Fred Kaplan is the national security columnist for Slate and author of four other bestselling books examining some of the nation’s most significant strategic issues. His book, The Wizards of Armageddon, captures the dynamics in the early nuclear age including the critical to understand story of the small group of men who devised plans and shaped policies on how to use the Bomb. It is a critical foundation in the canon of knowledge around this important chapter in national security affairs.
With his new book, Dark Territory: The Secret History of Cyber War, Kaplan dives into a topic which could end up being just as transformational to national security affairs as the nuclear age was. The book opens fast and builds from there, providing insights from research that even professionals directly involved in cyber operations will not have gleaned. Famed author John le Carre described it this way: “A book that grips, informs, and alarms, finely researched and lucidly related“. I have to agree.

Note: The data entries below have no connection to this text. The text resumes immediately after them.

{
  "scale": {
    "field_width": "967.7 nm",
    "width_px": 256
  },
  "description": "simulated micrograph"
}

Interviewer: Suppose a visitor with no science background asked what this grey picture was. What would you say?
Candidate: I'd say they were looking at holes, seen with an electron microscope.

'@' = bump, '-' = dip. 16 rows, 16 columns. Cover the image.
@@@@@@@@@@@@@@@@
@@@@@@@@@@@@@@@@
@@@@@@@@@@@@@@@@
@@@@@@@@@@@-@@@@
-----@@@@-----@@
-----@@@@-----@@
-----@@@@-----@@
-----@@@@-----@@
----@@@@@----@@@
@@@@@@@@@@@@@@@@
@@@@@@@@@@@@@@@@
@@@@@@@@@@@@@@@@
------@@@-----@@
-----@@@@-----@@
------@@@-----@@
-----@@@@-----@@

The reason to study the past is to inform today’s decisions, and there is a dire need for this type of research today. The discipline of cyber warfare is still very young and the people charged with leadership in this domain are too frequently left to their own to discover the history of their profession. This book captures all the key elements of foundational cyber conflict knowledge in a way that can help today’s national security strategists operate and plan for the future.
It also has lessons for enterprise security professionals. The only defenses that work in business are ones that are informed by an awareness of the nature of the threat, and this book does a very good job of underscoring the serious and dynamic threats that face us all in and through our interconnected information technology.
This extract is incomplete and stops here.